Publication

  • Heroic: Concrete Architecture and the New Boston
    Chris Grimley, Michael Kubo, and Mark Pasnik
    Authors
    Peter Chermayeff, Henry N. Cobb, Lizabeth Cohen, Araldo Cossutta, N. Michael McKinnell, Keith N. Morgan, Joan Ockman, Tician Papachristou, Douglass Shand-Tucci, Frederick A. “Tad” Stahl, and Mary Otis Stevens
    Contributors
    Monacelli Press, 2015
  • GRANTEE
    Chris Grimley, Michael Kubo & Mark Pasnik
    GRANT YEAR
    2015

Paul Rudolph, Government Service Center, 1971, Boston. Photo: Mark Pasnik.

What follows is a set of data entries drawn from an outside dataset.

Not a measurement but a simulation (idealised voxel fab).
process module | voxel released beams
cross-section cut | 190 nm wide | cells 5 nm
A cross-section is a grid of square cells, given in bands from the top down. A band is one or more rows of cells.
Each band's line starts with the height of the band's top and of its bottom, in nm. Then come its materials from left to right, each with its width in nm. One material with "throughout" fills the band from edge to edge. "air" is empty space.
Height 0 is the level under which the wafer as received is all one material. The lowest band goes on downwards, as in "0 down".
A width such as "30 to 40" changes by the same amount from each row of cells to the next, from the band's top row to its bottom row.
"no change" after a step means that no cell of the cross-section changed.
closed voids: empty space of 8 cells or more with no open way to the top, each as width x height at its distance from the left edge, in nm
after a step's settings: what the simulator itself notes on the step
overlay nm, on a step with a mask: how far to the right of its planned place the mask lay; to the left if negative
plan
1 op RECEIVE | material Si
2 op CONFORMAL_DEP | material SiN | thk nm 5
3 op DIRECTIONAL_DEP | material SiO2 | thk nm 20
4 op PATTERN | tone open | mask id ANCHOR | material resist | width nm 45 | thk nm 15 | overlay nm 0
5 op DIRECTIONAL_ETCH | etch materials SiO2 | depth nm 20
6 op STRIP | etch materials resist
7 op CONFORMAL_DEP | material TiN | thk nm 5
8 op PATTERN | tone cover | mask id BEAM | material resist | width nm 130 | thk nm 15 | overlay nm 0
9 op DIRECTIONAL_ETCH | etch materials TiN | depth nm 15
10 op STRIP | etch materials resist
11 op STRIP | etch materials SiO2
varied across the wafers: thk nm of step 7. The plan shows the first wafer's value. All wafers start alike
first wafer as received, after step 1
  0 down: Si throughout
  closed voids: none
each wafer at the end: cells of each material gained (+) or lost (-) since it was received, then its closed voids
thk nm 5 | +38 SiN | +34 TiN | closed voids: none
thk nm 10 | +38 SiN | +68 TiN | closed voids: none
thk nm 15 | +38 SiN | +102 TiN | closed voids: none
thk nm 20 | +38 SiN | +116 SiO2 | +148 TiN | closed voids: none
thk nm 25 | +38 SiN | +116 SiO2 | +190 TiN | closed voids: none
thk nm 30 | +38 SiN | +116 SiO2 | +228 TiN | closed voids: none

Examining the powerful, civic-minded legacy of Boston's architecture from 1960 until 1976, Heroic: Concrete Architecture and the New Boston positions the city's architectural production as a seminal case study for the more widespread development of a robust concrete language across the United States. Following several decades of economic and physical stagnation, postwar public investment in Boston catalyzed an era of enormous growth, often through bold buildings that developed a shared concrete vocabulary. The world's leading architects were engaged in these efforts, including Le Corbusier, Marcel Breuer, Paul Rudolph, Josep Lluis Sert, Gerhard Kallmann and Michael McKinnell, I. M. Pei, Henry N. Cobb, Araldo Cossutta, and the Architects Collaborative. Heroic documents this period through essays by historians, interviews with key architects of the time, and profiles of more than two dozen exceptional buildings. These provide a resource for considering anew the legacies of these works—both troubled and inspired.

Mark Pasnik has been active in public education efforts, preservation initiatives, and the development of research on Boston's concrete architecture since 2006, when he and Chris Grimley produced a show on Boston City Hall following the mayor's call to tear it down. He is codirector of the pinkcomma gallery, a principal of the design firm over,under, and associate professor at Wentworth Institute of Technology. Pasnik has previously taught at the California College of the Arts, Carnegie Mellon, Northeastern University, and the Rhode Island School of Design. In 2013, he was appointed to the Boston Art Commission and selected for the AIA Young Architects Award.

Michael Kubo is codirector of pinkcomma gallery and a collaborator with over,under, where he is involved in special projects, research initiatives, and curatorial activities. He was associate curator for the US Pavilion at the 2014 Venice Architecture Biennale and is a PhD candidate in the History, Theory, and Criticism of Architecture Program at MIT. His dissertation focuses on the Architects Collaborative and the emergence of collective and corporate architectural practices after the Second World War. He has taught at Pratt Institute, the University of Texas at Austin, Harvard University’s Graduate School of Design, and SUNY Buffalo, where he was the Peter Reyner Banham Fellow.

Chris Grimley is a graphic designer and curator with an education in architecture. His work has been recognized by the AIGA, Print, and How Magazine. He is codirector of over,under's pinkcomma gallery, where he has curated more than thirty exhibitions, including several installations about Boston's legacy of modernism. He cofounded the Design Biennial Boston in 2008, an award program that showcases emerging designers in Massachusetts. Grimley teaches at Northeastern University and has previously taught at the Rhode Island School of Design and Wentworth Institute of Technology.